Still fine. You need a rule to figure out when to stop the literal. The idea is the same for any token that's delimited by markers

SimonBin commented 2 years ago

@new-javacc why don't you fix this bug in javacc?

new-javacc commented 2 years ago

Because its not a bug :) this is a corner case as most tokens are average 3-4 chars long so the buffer actually should never need expansion. And this elegant way of doing demarked literals is more efficient.

afs commented 2 years ago

@new-javacc thank you for the suggestion for rewriting the grammar but it does not address the original report which is the buffer reallocation which is https://github.com/javacc/javacc/pull/85.

For a 1Mbyte buffer, the current JavaCC strategy does 267,911,168 bytes of copying (copy the buffer on every 2K growth).

Changing to a growth of 1.5, there are is 2,385,340 bytes of copying. It behaves the same as current JavaCC upto 4096.

As this would benefit more than just this project, I've added the possibility to https://github.com/javacc/javacc/pull/85.

@SimonBin - could you please get some VisualVM/YourKit performance hotspot figures to show the time that the code is in buffer allocation?

SimonBin commented 2 years ago

Here is an excerpt from the VisualVM where you can see that basically all the time is spent in ExpandBuff, 1 minute to just parse a mere 10MB

image

estonia.jfr

If I try to use this with Australia's border, which is only 3.5 times as big, the time requirement just to parse increases to 14 minutes running at 120% CPU all the time

We could never finish parsing the 100MB literal:

image

afs commented 2 years ago

Thank you - a grammar change may help but ExpandBuff reading more characters is dominant.

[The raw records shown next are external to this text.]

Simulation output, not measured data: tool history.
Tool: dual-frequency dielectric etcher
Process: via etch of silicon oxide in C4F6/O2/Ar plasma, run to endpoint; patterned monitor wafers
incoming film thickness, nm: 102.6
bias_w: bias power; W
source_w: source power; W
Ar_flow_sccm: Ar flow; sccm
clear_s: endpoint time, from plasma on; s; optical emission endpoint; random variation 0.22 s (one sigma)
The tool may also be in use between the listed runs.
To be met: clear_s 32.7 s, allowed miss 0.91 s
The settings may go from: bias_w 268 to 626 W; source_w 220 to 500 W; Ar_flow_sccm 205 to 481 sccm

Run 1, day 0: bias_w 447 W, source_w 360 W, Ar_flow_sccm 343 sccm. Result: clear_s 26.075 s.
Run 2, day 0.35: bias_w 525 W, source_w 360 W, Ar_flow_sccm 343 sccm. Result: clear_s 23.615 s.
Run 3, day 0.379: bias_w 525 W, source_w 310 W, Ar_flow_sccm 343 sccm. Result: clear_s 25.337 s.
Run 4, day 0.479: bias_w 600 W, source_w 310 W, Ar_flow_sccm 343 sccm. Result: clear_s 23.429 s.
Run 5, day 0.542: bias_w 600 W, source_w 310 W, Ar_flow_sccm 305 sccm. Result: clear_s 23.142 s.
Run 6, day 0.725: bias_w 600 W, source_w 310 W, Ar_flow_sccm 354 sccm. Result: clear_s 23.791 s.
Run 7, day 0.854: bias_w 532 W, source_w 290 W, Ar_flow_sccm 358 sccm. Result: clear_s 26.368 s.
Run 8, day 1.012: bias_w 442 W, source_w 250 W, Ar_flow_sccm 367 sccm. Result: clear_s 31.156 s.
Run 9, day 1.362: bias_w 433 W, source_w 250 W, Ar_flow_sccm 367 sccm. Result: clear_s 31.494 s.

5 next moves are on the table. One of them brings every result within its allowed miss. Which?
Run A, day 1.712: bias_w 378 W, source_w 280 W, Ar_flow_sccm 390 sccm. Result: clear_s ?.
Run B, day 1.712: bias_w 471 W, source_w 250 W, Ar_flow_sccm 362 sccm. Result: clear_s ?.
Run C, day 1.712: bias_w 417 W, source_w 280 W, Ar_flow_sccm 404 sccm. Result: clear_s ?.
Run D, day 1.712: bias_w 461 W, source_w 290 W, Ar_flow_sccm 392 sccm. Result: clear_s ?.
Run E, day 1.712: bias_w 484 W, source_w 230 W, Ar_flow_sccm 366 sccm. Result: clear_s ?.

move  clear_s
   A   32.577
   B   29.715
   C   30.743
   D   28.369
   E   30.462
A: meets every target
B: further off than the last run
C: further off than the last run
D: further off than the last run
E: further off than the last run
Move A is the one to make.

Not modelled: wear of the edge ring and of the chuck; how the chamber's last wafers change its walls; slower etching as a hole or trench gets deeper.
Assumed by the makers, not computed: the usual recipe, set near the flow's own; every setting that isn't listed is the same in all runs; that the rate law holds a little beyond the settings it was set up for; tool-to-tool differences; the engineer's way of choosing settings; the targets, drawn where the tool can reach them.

new-javacc commented 2 years ago

Just to clarify - the grammar change eliminates the expandbuf call!! I will revisit the charstream fix it I can see tests that it doesn't impact more common situations

afs commented 2 years ago

A variant which copes with the escapes may fix the problem - for this project only.

We can add it (the main.jj grammar is in fact two grammars controlled by cpp) - as long as the SPARQ 1.1 isn't touched.

new-javacc commented 2 years ago

Can you point the rule and the grammar file so I can test/validate it myself.

afs commented 2 years ago

https://github.com/apache/jena/blob/3210f8b6096b5e13bf4e1b71803c262dea1703c8/jena-arq/Grammar/main.jj#L2713

There is a lot of history here! It also has to align with the RDF data syntax Turtle.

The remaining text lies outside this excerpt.